During the Victorian era, hair wasn’t simply for heads. People wove clipped locks into elaborate accessories, encased them in frames and lockets, and used them to make wreaths, paintings, and other items. "Woven Strands," a new exhibition at Philadelphia’s Mütter Museum, explores this historical practice by featuring dozens of intricate works culled from five private collections.

According to Emily Snedden Yates, special projects manager at the Mütter Museum, hair work—as it’s called today—was common in England and America between the 17th and early 20th centuries. The popularity of the practice peaked in the 19th century, thanks in part to Queen Victoria’s prolonged public mourning after her husband Prince Albert’s death in 1861. People in both the UK and U.S. responded to her grief, with the latter country also facing staggering death tolls from the Civil War.

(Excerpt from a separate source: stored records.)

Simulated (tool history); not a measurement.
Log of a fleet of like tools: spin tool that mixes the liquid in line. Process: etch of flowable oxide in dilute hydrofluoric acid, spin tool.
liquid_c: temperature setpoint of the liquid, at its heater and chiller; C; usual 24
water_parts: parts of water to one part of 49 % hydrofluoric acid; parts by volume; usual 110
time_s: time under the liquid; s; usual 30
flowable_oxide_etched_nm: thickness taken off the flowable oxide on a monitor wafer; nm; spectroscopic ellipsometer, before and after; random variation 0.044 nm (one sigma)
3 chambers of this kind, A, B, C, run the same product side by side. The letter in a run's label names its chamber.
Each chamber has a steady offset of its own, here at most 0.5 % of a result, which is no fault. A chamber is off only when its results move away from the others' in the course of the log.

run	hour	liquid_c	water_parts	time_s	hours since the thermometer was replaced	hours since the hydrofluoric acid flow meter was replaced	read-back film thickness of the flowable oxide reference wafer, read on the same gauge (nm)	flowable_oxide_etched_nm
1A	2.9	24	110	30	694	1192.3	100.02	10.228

With loss of life at the forefront of public consciousness, elaborate mourning customs developed in both nations, and hair work became part of the culture of bereavement. "[The 19th century was] such a sentimental age, and hair is about sentiment," exhibition co-curator Evan Michelson tells Mental Floss. That sentimental quality made hair work fit for both mourning practices as well as for romantic or familiar displays of fondness.

Palette work culled from the collection of Evan Michelson and featured in the Mütter Museum's "Woven Strands" exhibition.
Palette work from the collection of Evan Michelson
Image courtesy of The College of Physicians of Philadelphia and the Mütter Museum. Photography by Evi Numen 2017.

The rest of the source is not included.